From here we can set R_{L_{\text{Jack}}} to zero.

\begin{align*} 0 &= R_{L_{\text{Jack}}} \\ 0 &= \frac{1}{n} (\sum_{\text{if }y_i \geq h} -2 \alpha(y_i - h) + \sum_{\text{if }y_i < h} 3 \beta |h - y_i|^2) \\ 0 &= -2 \alpha \sum_{\text{if }y_i \geq h} (y_i - h) + 3 \beta \sum_{\text{if }y_i < h} |h - y_i|^2 \end{align*}

We know h^* minimizes empirical risk and makes it 0, so h^* will make the sum of these two derivative parts sum up to zero.

Difficulty: ⭐️⭐️⭐️⭐️

The average score on this problem was 34%.

Problem 1.3

For any set of values y_1, y_2, ..., y_n in sorted order y_1 \leq y_2 \leq ... \leq y_n, evaluate h^* when \alpha = 0.

Any number \leq y_1

When \alpha = 0 the loss function becomes:

L_{\text{Jack}}(y_i, h) = \begin{cases} 0 & \text{if } y_i \geq h, \\ \beta \cdot |y_i - h|^3 & \text{if } y_i < h, \end{cases}

This means if y_i \geq h then the loss for every data point is 0. In contrast if y_i < h then the loss will increase by the function \beta \cdot |y_i - h|^3. We want the loss to be as small as possible. This means we want an h^* that will avoid any positive contribution to the loss term. If we did an h^* less than any value in the dataset then y_i will be greater than them. This leads to a loss of 0. This means we want any number \leq y_1.

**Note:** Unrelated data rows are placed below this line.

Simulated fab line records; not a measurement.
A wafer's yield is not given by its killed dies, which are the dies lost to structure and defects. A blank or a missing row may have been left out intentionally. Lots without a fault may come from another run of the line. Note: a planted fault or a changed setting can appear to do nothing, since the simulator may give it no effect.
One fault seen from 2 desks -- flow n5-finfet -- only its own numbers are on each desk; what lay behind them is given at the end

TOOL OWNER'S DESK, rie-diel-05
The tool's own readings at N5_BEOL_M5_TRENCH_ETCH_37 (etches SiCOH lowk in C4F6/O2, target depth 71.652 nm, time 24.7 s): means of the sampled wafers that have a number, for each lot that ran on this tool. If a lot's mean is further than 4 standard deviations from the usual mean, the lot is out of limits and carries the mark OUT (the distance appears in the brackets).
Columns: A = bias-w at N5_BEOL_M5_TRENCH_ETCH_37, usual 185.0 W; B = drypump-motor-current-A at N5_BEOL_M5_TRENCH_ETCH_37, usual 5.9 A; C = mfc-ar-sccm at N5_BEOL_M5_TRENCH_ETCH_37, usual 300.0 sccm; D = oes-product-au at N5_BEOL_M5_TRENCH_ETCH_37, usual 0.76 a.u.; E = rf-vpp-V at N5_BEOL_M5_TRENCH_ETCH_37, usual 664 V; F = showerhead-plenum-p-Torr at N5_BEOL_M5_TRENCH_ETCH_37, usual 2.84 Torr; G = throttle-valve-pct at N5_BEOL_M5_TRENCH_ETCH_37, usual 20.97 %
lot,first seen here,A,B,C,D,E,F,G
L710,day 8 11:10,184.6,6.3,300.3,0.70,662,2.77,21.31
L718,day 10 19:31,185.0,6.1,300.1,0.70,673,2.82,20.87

For example, if you had the dataset 2, 4, 6, 8, 10 and we chose h^* = 1 then when we check which function to use we will always get 0.

Difficulty: ⭐️⭐️⭐️⭐️⭐️

The average score on this problem was 6%.

Problem 1.4

For any set of values y_1, y_2, ..., y_n in sorted order y_1 \leq y_2 \leq ... \leq y_n, evaluate h^* when \beta = 0.

Any number > y_n

When \beta = 0 the loss function becomes:

L_{\text{Jack}}(y_i, h) = \begin{cases} \alpha \cdot (y_i - h)^2 & \text{if } y_i \geq h, \\ 0 & \text{if } y_i < h, \end{cases}

This means if y_i < h then the loss for every data point is 0. In contrast if y_i \geq h then the loss will increase by the function \alpha \cdot (y_i - h)^2. We want the loss to be as small as possible. This means we want an h^* that will avoid any positive contribution to the loss term. If we did an h^* more than any value in the dataset then y_i will be less than them. This leads to a loss of 0. This means we want any number > y_n.

For example, if you had the dataset 2, 4, 6, 8, 10 and we chose h^* = 12 then when we check which function to use we will always get 0.

Difficulty: ⭐️⭐️⭐️⭐️⭐️

The average score on this problem was 6%.

Problem 2

Problem 2.1

If a vector \vec{v} is orthogonal to a vector \vec{w}, then \vec{v} is also orthogonal to the projection of an arbitrary vector \vec{u} onto \vec{w}.

The statement above is true.

Let the following information hold:

c is a scalar.
c\vec{w} is the projection of \vec{u} onto \vec{w}.

When a vector is orthogonal to another their dot product will equal zero. This means \vec{v} \cdot \vec{w} = 0.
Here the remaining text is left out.